LONDON (Reuters) - Britain has become increasingly reliant since the 2016 Brexit referendum on “flighty” foreign funding that could be withdrawn at short notice, a Bank of England official said on Tuesday.
Three years after voting to leave the European Union, Britain is riven by political turmoil and the future of Brexit looks less clear than ever, raising questions about prospects for the world’s fifth biggest economy and its financing.
Britain runs a big current account deficit - the difference between the money flowing in an out of the country - which leaves it reliant, in the words of BoE Governor Mark Carney, on “the kindness of strangers” to pay its way.
Anil Kashyap, a U.S. academic on the BoE’s Financial Policy Committee, said the deficit itself was not necessarily a cause for concern but he was increasingly troubled by how it was financed.
“I do worry about the composition of the foreign capital that the UK relies on. Right now the stock of foreign funding is potentially more flighty than it was in 2016,” Kashyap said in a written report to lawmakers.
“To the extent that some of this flighty funding is going to the financial system and could be withdrawn at short notice, this could create cause for concern.”
The pound has fallen to five-month lows against the U.S. dollar and euro, dragged down by fears that Prime Minister Theresa May’s successor will take a more antagonistic approach towards the EU, raising the risk of a no-deal Brexit.
Boris Johnson, a former London mayor and foreign secretary who once said the EU could “go whistle” over a financial settlement with Britain, is the front-runner to replace May.

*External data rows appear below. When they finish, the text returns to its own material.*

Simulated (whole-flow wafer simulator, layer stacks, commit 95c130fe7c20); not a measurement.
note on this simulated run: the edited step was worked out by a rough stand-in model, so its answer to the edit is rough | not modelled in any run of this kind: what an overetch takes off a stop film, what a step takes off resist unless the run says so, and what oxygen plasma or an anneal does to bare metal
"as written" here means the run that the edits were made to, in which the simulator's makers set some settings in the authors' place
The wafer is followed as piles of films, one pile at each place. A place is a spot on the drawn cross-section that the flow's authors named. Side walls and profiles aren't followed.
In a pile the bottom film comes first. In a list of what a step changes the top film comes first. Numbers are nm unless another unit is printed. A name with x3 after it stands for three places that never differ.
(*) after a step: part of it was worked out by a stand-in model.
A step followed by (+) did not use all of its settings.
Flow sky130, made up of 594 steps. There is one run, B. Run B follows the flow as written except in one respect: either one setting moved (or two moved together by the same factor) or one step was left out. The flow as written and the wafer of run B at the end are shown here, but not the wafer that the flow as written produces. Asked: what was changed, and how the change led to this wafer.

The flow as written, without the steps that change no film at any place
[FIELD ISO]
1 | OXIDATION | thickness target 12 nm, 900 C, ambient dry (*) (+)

At 3.9% of economic output, Britain’s balance of payments deficit in 2018 was the largest among Group of 20 countries apart from Argentina, according to the International Monetary Fund (IMF). Official figures for the first quarter of 2019 are due on June 28.
Last year the IMF flagged Britain’s external financing as a potential concern as it had become more short-term in nature, citing wholesale bank deposits as an example.
“We are monitoring (capital flight risks) closely – including by capitalizing the UK banking system against a sharp fall in the exchange rate, and by closely monitoring the nature of UK banks’ funding,” Kashyap said.